The first time the road was used in anger was by Bonnie Prince Charlie
In concert with the new-found freedom of the times, I set off with a friend to achieve an ambition of walking the highest part of the old military road through the Corrieyairack Pass between Melgarve and Fort Augustus.
Gen George Wade built the road as a shortcut from Perth to the central Highlands. The rebellions of 1715 and 1719 had convinced the government that the rough bounds must be secured and Irish-born Wade oversaw the building of 250 miles of road in the Highlands.
The Corrieyairack was a rough track along which drovers from the West and Central Highlands walked their cattle south. It took 500 soldiers one year to turn its 28 miles into a paved road, which climbed 18 buttressed zig-zags to the 2,500ft summit of the pass.
Six oxen were roasted and liquor was on hand in abundance at a spot on the northern side of the pass on October 30, 1731, to reward the soldiers, toast the King’s birthday and, no doubt to the great relief of the poor bloody infantry, to celebrate the end of the road-building season in the Highlands.
Somewhat embarrassingly for Wade, Commander-in-Chief of His Majesty’s forces in Scotland, the first time the road was used in anger was by Bonnie Prince Charlie in 1745. The government sensibly avoided taking on the Highlanders at the pass and diverted towards Inverness.

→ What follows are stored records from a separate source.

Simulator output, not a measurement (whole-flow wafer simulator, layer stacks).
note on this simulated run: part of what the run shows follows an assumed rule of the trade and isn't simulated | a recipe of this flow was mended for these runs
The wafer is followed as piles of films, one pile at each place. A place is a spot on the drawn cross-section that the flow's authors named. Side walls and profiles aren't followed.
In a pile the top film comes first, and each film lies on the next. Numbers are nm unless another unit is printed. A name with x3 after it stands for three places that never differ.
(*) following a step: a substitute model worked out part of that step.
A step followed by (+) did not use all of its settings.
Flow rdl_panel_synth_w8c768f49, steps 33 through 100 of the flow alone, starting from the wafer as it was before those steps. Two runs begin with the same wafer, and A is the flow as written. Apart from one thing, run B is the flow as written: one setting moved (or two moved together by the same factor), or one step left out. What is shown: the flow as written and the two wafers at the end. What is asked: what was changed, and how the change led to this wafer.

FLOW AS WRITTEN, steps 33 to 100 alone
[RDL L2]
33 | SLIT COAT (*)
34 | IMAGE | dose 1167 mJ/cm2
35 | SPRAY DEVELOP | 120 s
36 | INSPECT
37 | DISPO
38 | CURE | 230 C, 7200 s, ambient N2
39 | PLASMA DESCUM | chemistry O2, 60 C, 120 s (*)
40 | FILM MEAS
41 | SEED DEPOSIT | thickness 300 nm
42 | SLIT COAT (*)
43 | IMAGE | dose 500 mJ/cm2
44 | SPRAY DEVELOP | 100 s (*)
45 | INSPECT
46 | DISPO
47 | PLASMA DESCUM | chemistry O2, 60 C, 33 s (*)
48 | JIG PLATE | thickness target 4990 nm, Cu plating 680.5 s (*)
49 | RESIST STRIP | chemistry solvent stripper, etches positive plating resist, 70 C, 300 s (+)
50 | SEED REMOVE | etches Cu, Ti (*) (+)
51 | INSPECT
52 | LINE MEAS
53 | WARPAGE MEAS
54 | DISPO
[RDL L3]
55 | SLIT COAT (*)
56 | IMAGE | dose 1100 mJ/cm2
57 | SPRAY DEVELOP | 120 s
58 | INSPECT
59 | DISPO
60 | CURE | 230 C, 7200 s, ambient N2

The Prince, having raised his standard at Glenfinnan, spirited his force south over the convenient Corrieyairack to Edinburgh, victory at Prestonpans and some hasty packing by George II until the fateful about-turn by the Jacobites at Swarkestone Bridge near Derby. The snows that closed the pass for four months a year gradually put it out of use as a road and only the drovers and their charges returned.
In the 15 miles we walked, we saw but two other human beings. Almost as noticeable by their absence was the lack of bird and animal life. It was reassuring to read an account by a traveller of 35 years ago who saw only ptarmigan, a few moths and a bee.
The end of the road passes near a sad little coda. At Kilchumein cemetery near Fort Augustus is an 1830 memorial to the infant Archibald Fraser, an illegitimate descendant of Lovat of the ’45. His distraught parents refused to surrender him to God, burying him outside the cemetery walls, but beneath a cross, just in case.